Le Musée des Égouts

8 06 2010

I once ran into Loren Cameron in the Paris Sewers Museum. Underground, staring through a grate at my feet at actual, literal sewage, I picked a voice out of the crowd behind me, and I thought, That person sounds just like Loren Cameron. I turned around just in time to see him round the corner, just in time to recognize him.

Stricken, I took a step back. Resolved, I then took a step forward. Frightened, I glanced to see whether my two friends were still reading the plaque about Victor Hugo and the sewer system. Resolved anew, I set off at a jog, which felt particularly daring given the nearness of this raised walkway to rivers of Parisian sewage.

“Excuse me,” I sang timorously. I remembered to drop the sleeve of my sweatshirt, which I’d been clasping to my nose and mouth to filter out the smell of museum. He turned and raised his eyebrows expectantly. “Are you Loren Cameron?” I cringed at how starstruck it sounded. I think I met you a few weeks ago, I could have said. Cool shoes, I could have begun. What did you think of the Victor Hugo bit back there? A thousand better openers flashed through my mind. Boy howdy, smells like poo in here, doesn’t it?

He politely helped me out, affirming that he was in fact Loren Cameron. I explained, very quickly, that I’d met him at a talk in the States a few weeks ago, to which he responded with fitting surprise:  “Wow! And now we’re meeting in Paris. Standing in the sewer.”

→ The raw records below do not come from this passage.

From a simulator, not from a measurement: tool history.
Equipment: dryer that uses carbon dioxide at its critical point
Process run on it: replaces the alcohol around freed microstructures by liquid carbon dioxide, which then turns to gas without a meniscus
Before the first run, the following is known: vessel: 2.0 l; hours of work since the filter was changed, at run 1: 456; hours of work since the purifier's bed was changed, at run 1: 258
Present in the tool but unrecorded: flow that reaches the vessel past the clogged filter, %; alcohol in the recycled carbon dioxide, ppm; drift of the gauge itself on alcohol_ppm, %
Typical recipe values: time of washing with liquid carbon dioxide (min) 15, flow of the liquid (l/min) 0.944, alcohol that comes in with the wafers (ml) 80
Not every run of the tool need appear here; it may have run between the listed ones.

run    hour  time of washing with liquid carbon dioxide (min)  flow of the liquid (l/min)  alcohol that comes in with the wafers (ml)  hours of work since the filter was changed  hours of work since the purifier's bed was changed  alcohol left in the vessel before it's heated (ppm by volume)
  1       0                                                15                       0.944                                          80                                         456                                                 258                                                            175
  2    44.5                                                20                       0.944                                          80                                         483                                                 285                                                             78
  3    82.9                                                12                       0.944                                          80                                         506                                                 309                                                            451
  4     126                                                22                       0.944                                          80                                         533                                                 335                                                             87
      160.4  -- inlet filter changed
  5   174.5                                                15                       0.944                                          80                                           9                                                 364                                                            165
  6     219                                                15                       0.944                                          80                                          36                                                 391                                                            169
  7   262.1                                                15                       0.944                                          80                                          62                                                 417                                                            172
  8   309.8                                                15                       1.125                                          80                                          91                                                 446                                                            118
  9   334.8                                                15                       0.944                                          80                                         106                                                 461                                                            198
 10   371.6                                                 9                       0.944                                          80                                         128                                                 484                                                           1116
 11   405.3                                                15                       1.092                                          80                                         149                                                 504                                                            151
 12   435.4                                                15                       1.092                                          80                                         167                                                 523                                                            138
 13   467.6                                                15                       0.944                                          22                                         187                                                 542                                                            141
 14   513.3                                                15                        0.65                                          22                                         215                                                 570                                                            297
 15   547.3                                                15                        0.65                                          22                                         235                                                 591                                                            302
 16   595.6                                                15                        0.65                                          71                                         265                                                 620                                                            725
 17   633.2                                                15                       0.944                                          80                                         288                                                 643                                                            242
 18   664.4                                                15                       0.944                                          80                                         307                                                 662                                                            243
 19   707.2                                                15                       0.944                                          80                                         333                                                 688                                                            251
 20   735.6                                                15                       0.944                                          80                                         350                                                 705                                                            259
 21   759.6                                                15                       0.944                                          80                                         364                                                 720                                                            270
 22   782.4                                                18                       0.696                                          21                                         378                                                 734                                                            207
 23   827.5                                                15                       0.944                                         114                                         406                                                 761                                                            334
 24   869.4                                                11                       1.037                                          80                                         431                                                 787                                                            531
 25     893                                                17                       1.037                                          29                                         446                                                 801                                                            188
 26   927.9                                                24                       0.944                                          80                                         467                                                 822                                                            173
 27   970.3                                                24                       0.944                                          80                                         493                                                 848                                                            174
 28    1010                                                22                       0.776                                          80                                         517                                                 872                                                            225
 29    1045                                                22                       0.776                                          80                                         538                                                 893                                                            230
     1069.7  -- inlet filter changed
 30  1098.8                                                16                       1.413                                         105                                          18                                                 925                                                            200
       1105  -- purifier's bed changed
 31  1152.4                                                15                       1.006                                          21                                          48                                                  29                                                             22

I thanked him for his visit to my campus, my eyes as wide as they could go. I told him that his stories and photographs had been really Meaningful To Me. My eyebrows were trembling with the exertion of trying to communicate. I’m saving up to buy a suit, a real men’s suit, they were trying to say. My name’s Jamie, they yelled. This is the last summer I’m going to wear this push-up bra and this camisole.

My friends rounded the corner then. Introductions, an invitation to come see him speak in Paris the next day, and we were leaving, my flats unbearably slippery on the metal grating.

I have no idea whether he got it or not. I’m inclined to think not, since there’s only so much an eyebrow can communicate to a complete stranger. It doesn’t really matter. During those latter college years, I spent a lot of time with my eyes wide open, hoping for some sort of advice from people who seemed to know how to be out or queer better than I did.

The most liberating moment of identity-formation for me came a couple years later. I’m even still feeling the aftershocks, like from an orgasm that boomerangs back through you a few times before it’s done. I was queer the whole time I thought I still had to learn how to be queer. I was a gay man the whole time I spent watching that YouTube clip of John Barrowman yelling, “LET’S HAVE A GAY-OFF!” After which I spent an hour in my empty apartment alternately laughing riotously  and  then trying to lisp it the same way he did. If you had asked me then, well, first I would have been very embarrassed, but then I would’ve said I was an aspiring gay trans man. I suppose there are far worse things to do, now that I think about it, than to aspire to being yourself.